In information retrieval, the inverted index has entries which are the words of corpus, and each word has a posting list which is the list of documents it appears in.
If stemming is applied, index entry would be a stem, so multiple words may finally map to the same entry if they share the same stem. For example:
Without stemming:
(slowing) --> [D1, D5, D9,...]
(slower) --> [D9, D10, D20,...]
(slow) --> [D2,...]
With stemming:
(slow) --> [D1, D2, D5, D9, , D10, D20...]
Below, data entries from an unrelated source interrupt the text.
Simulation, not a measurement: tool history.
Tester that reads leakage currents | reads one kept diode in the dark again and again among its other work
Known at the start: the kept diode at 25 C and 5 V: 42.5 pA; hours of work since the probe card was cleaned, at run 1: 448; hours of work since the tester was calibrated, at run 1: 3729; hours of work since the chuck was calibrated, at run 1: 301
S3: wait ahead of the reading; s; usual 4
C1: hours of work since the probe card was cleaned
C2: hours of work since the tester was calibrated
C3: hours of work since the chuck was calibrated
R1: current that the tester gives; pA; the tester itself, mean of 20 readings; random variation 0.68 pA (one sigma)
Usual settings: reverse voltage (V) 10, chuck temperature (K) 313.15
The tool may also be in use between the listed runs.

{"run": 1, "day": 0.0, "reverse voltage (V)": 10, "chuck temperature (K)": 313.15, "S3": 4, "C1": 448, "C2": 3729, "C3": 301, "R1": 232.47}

I want to avoid stemming, and instead would like to make each entry in my inverted index as a bag of words (inflections) such as (slow, slows, slowing, slowed, slower, slowest). For example:
(slow, slows, slowing, slowed, slower, slowest) --> [D1, D2, D5, D9, , D10, D20...]
Would that be possible and feasible or not?
Short Answer:
Simply avoid stemming to suit your need of not considering slow
and slows
to be a match.
Long Answer:
Question:
I want to avoid stemming, and instead would like to make each entry in my inverted index as a bag of words (inflections) such as (slow, slows, slowing, slowed, slower, slowest).
Let me try to clear some confusion that you have about inverted lists. It is the documents that are stored in the postings for each term (not the terms themselves).
The words are typically stored in a in-memory dictionary (implemented with a hash-table or a trie) containing pointers to the postings (list of documents which contain that particular term) stored and loaded on the fly from secondary storage.
A simple example (without showing document weights):
(information) --> [D1, D5, D9,...]
(informative) --> [D9, D10, D20,...]
(retrieval) --> [D1, D9, D17,...]
..
So, if you don't want to apply stemming, that's fine... In fact, the above example shows an unstemmed index, where the words information
and informative
appear in their non-conflated forms. In a conflated term index (with a stemmer or a lemmatizer), you would substitute the different forms with an equivalent representation (say inform
). In that case, the index will be:
(inform) --> [D1, D5, D9, D10, D20...]. --- union of the different forms
(retrieval) --> [D1, D9, D17,...]
..
So, this conflated representation matches all possible forms of the word information
, e.g. informative
, informational
etc.
Longer Answer
Now let's say you want to achieve the best of both worlds, i.e. a representation which allows this conflation to be done in a user controlled way, e.g. wrapping a word around quotes to denote requiring an exact match (
"slow"vs.
slowin the query), or some indicator to include synonyms for a query term for semantic search (e.g.
syn(slow)` to include synonyms of the word slow).
For this, you need to maintain separate postings for the non-conflated words and maintain additional equivalence indicating pointers
between a set of equivalent (stem relation/synonym relation/ semantic relation etc.)
terms.
Coming back to our example, you would have something like:
(E1)-->(information) --> [D1, D5, D9,...]
|---->(informative) --> [D9, D10, D20,...]
|---->(data) --> [D20, D23, D25,...]
(E2)-->(retrieval) --> [D1, D9, D17,...]
|---->(search) --> [D20, D30, D31,...]
..
Here, I have shown two examples of equivalence classes (concept representations) of two sets of terms information, data...
and retrieval, search...
.
Depending on the query syntax, it would then be possible at the retrieval time to facilitate exact search or relaxed search (based on inflections/synonyms etc.)